Regardless of who you are, for better or for worse, you have been waiting for the final chapter of The Twilight Saga. The series has become the butt of all movie jokes over the last four years for reasons I can only fathom stem from its towering success. Critics and audiences love to hate the popular one, and despite Twilight’s often deafening writing, I’ve come to accept that the films have been designed to appeal to a very select audience of teenage girls.
Now we have reached the fifth and final installment of this wooden epic—the ultimate morose love story drawn out over ten hours. Breaking Dawn Part 2 finds Bella (Kristen Stewart) as a newborn vampire with a half immortal-half human child, Renesmee. She’s married to Edward (Robert Pattinson) and on the cusp of a major attack from the Volturi, led by Aro (the maniacally over-acting Michael Sheen), upset by the disturbance in the undead force. A half-blood of sorts has never been seen in the blood-sucking world. Aro is under the impression that the abomination child is a toddler vampire, a being outlawed by the cloaked tyrannical reign. The Cullens must assemble of horde of vampire companions to interact with Renesmee and prove to the Volturi she is not a full-blown vampire, but rather a half-blood and therefore not against the law.
An endless list of vampire characters are introduced through expository means from all corners of the world. The group becomes an X-Men of sorts with varying powers in preparation for the ultimate throwdown with the powers at be. Bella learns of her power as a ‘shield,’ able to stop another vampire’s gift and protect those she chooses from harm. She can also apparently conduct a powerpoint presentation in her brain and send it to Edward.
If you’re wondering whether or not the battle for vampire supremacy takes place, rest assured it does. Men will have something to watch as they did in Eclipse. The battle often pushes the limits of its PG-13 rating, and features more beheadings than 300.
At this point I didn’t expect anything to change regarding this franchise. The writing, the tolerable performances from Stewart and Pattinson, the awful performances from Lautner and some other supporting actors, the silliness of it all—very much intact. Add in some impressive action, a few sprinkling surprises (one of them being Robert Downey Jr’s clone—Omar Metwally), and a baby’s face drowned in embarrassingly hideous CGI (seriously, it looks worse than the talking E-trade baby!), and you have what Twilight has always been, only now it’s over.
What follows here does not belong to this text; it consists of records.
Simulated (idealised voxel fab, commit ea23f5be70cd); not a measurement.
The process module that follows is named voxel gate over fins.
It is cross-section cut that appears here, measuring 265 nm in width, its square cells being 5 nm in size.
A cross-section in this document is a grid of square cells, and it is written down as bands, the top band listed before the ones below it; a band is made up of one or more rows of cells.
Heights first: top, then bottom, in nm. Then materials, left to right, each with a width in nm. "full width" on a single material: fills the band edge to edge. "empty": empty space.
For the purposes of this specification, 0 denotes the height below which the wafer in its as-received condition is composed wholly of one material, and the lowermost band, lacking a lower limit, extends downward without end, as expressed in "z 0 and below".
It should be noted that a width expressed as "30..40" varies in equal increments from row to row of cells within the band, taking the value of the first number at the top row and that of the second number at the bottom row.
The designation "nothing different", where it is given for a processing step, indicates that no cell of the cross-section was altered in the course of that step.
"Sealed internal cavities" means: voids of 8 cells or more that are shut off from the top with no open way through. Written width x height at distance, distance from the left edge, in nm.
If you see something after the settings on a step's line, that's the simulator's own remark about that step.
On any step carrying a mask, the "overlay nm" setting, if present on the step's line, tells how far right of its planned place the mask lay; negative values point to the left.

This installment is passable, no better than the series’ highs, and not quite the series’ low—New Moon. If you’re a Twi-hard, you’ll love it. If you’re in the hater camp, you’ll still hate it. But can we all finally admit that these movies really aren’t the worst movies ever made? Oh wait, yeah, there is New Moon. And even the first film has gotten much worse over time. I better just stop thinking about it.